Why do peoples not instinctively rebel against tyranny? The answer transcends repression. Usually the exercise of power alone is not sufficient to preserve an oppressive regime. At some level there has to be a tacit acceptance, by the ruled and the rulers alike, that the ruling class possesses some legitimate right to lord it over the rest of the populace. In China, Vietnam, North Korea, and Cuba, the revolutionary mysticism attached to Mao Zedong, Ho Chi Minh, Kim Il-sung, and Fidel Castro, respectively, have served to confer legitimacy.

Over time, this legitimacy replaces the presumption of liberty with the acceptance of tyrannical powers as lawful powers. Contrary to the belief of some, this legitimacy is not undermined by economic or diplomatic engagement with democratic governments and societies.

China, Vietnam, North Korea, and Cuba are regimes with an enormous concentration of coercive power in the hands of the ruling class. This coercive power has engendered the generalized presumption that the rulers are born with the right to command and the people are born with the obligation to obey. In these societies, a long history of physical and intellectual coercion has fostered memes of acquiescence. This, too, is part of Fidel Castro’s legacy.

The willingness of Washington to unconditionally change its policy toward this regime is therefore doubly disconcerting. The rapprochement 1) bestows U.S. legitimacy on an oppressive regime, and 2) abandons historical U.S. pressure for Cubans to be granted more political and economic freedom.

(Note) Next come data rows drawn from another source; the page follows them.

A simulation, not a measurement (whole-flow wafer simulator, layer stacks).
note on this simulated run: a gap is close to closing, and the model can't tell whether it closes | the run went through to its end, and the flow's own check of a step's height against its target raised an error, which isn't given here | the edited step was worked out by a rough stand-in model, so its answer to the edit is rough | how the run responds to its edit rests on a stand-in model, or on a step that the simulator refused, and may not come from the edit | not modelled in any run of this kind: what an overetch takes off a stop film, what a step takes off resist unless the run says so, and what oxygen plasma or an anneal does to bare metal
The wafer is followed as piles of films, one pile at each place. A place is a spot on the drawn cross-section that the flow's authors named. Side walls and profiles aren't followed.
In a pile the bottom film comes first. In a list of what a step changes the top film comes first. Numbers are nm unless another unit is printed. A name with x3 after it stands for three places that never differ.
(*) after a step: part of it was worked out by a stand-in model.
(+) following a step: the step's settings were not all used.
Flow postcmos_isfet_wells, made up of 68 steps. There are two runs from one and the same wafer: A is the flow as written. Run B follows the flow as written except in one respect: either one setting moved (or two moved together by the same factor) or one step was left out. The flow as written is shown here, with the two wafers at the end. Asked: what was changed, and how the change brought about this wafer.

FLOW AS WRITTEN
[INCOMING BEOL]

On the most generous reading, supporters of reconciliation with Havana believe that economic reforms lead to democratization. That is, they trust that economic reforms will empower the population to demand political reforms. This view underlies and justifies U.S. policies setting aside demands for political reform in favor of encouragement of economic reform.

When thinking about post-Fidel Cuba, it is essential to keep in mind that 60 years of the Castros’ authoritarianism has engendered a symbiotic relationship in which the rulers’ governing ways are ontologically inseparable from their ideology. Authoritarianism engenders a corrupt oligarchy, and that oligarchy profits from the continuation of corrupt authoritarianism. Raúl Castro’s inner circle, in other words, is not made up of closet democrats waiting for an opportune moment to put into practice their long-suppressed Jeffersonian ideals.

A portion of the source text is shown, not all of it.